Emily Yoffe, aka Dear Prudence, is on Washingtonpost.com weekly to chat live with readers. An edited transcript of this week’s chat is below.
Emily Yoffe: Good afternoon. Let's get to it.
Q. Cheating Partner: A co-worker and I have recently begun to discuss leaving our company and setting up our own business. We've worked together for several years and he has good knowledge in our field, so I was all ready to go ahead. Then I discovered that he is going through a divorce because he cheated on his wife. This gives me serious alarm bells over his trustworthiness, integrity, and character. If he's willing to cheat on the one person he swore to love and stay faithful to for life, how do I know he's not going to cheat me? What is your take on this?

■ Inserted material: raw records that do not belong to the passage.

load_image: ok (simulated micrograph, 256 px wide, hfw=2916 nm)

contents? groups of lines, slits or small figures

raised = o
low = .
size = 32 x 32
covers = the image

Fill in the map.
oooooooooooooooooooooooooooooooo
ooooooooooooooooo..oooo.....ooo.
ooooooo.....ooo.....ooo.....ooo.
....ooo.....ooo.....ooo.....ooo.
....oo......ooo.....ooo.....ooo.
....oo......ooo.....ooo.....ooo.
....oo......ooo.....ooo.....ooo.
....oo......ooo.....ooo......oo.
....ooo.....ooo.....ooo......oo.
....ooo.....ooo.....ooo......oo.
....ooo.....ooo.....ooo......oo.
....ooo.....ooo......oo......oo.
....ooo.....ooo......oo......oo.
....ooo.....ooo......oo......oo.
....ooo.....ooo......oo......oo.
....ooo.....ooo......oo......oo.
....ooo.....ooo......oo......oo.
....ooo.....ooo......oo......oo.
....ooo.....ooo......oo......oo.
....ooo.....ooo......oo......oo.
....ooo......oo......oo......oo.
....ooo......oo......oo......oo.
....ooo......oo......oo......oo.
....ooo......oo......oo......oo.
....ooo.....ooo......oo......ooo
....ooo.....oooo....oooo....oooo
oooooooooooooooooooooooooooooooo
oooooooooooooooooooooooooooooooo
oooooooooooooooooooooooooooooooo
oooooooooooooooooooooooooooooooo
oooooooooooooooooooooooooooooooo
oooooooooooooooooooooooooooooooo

A: This would be a good question to put to the candidates in the Republican debate tonight! If this guy were just a co-worker, this would be none of your business. But as you’re about to put your financial future into each other's hands, any concerns you have about his character are legitimate. Do keep in mind that whatever happens, your co-worker won't cheat on you in quite the same way as he cheated on his wife. I've never been aware of any evidence that Richard Nixon cheated on Pat, yet if you considered marital fidelity as the primary indicator of integrity, you'd have been badly misled about him. The number of sexually profligate politicians is too numerous to mention, yet some have been honest and effective leaders. Marriages end for many reasons, and his intimate life is not your business. But you should have a broad sense of this guy's character. Since your future will be so intimately tied up in his, I think it's fair to sit down and tell him that you're not prying into the reasons for his divorce, but infidelity does raise concerns about personal honesty for you. Then see what he says. If he's hostile and defensive, if he bad-mouths his wife, then weigh what you hear. If he responds that he doesn't want to discuss his personal life, but he understands your concerns and wants to assure you this private matter is separate from his professional life, you'll have a different sense. And if he tells you what you've said is the most despicable question imaginable, don't give him a standing ovation.
Dear Prudence: Vacation House of Horrors
Q. Bride Is Embezzling: My husband and I are invited to a wedding in February. She is the office manager in my husband’s office, and it was just discovered that she was embezzling from the business. We already accepted the invitation for the wedding. If the wedding still happens, we are not sure we should attend. What is the etiquette for now saying we won't attend the wedding?
A: Let's hope you're saved from having to make this decision because the bride is not only wearing white, but also an ankle-monitoring device. If you cancel she's already paid the caterer for your meals–with money she's stolen from your husband's employer! Only under the most dire circumstances should an invitation be rescinded, or an acceptance revoked. If there's no question about these accusations, that's pretty dire. If you and your husband do not have a true personal friendship with this woman but only an office one, I'd say it's understandable if you send her a note as soon as possible saying you are deeply sorry that you will be unable to attend her wedding.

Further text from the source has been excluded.